The Grail Code 
Harry Potter: no Grail, but plenty of quest

The last Harry Potter book had surprises for just about everyone. I won’t give anything away, except to say that there’s no Holy Grail per se, but there’s quite a lot of quest. In fact, you might find more than one parallel with the famous quest for the Holy Grail.

The quest is one of the favorite themes in literature, and doubtless always will be. Take one brave but human hero and one or more magically desirable objects, and then place an assortment of almost insuperable evils between them, and you’ve got a proper quest. The basic plot doesn’t change, because it doesn’t need to change. As it stands, the quest plot not only is susceptible to infinite variation, but also comes pre-loaded with a rich assortment of metaphorical and symbolic possibilities. The quest can be a metaphor for the course of our whole lives, or for any particular endeavor, or for both at once. For all of us, life is a journey toward the ultimately desirable goal, with a minefield of misfortunes and evils standing in our way. Whether it’s Lord Voldemort or the Department of Motor Vehicles, we have to face the evil of the moment and overcome it before we can be on our way.
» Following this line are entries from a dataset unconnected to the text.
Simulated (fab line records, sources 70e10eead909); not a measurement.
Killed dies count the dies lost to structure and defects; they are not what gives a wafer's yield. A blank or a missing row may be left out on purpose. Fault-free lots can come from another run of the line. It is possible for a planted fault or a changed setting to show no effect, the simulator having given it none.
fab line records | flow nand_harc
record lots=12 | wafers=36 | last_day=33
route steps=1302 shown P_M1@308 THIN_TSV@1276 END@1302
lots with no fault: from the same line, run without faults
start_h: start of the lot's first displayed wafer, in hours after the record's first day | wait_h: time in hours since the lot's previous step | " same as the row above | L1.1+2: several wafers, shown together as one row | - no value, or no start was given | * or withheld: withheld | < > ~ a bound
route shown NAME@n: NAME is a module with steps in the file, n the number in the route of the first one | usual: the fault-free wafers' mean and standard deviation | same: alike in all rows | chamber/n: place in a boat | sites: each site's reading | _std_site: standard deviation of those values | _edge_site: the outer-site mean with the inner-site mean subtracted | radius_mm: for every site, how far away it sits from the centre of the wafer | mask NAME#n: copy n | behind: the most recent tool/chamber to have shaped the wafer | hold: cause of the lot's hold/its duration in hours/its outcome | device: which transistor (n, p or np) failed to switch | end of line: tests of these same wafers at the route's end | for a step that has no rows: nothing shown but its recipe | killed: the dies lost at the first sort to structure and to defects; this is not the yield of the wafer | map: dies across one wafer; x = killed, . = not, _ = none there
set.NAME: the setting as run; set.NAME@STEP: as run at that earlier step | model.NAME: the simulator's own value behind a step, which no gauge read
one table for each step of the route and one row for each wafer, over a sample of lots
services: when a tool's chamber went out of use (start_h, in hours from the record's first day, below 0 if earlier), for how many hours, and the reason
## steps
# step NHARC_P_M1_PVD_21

A long wait to renew one’s driver’s license doesn’t quite have the appeal in the retelling that, say, the quest for the Golden Fleece has. Now, if I had the choice, I’d much rather stand in line at the DMV than battle a bunch of Ray Harryhausen monsters. But I’d rather hear stories about the monsters than about the DMV. (“And then when I finally got all the way to the front, they told me I was in the wrong line!”) I can’t explain that peculiar perversity of my nature, but I probably don’t have to explain it. I’m sure you share it.

Yet the monsters and the indifferent or hostile clerks differ more in degree than in kind. Courage, persistence, patience, and determination will serve you as well at the DMV as they will against creatures of stop-motion animation. To put it another way, we can learn lessons from our favorite stories (not least Harry Potter) that help us find the right path on our own quests. That, after all, is what allegory is all about.

Meanwhile, a suggestion: if you’ve finished the seven Harry Potter books and need something else to read, why not introduce yourself to the stories of the Holy Grail? You’ll find most of the same ingredients you loved in Harry Potter, but you might find an even deeper and more satisfying meaning. Here’s a good place to start in your new quest.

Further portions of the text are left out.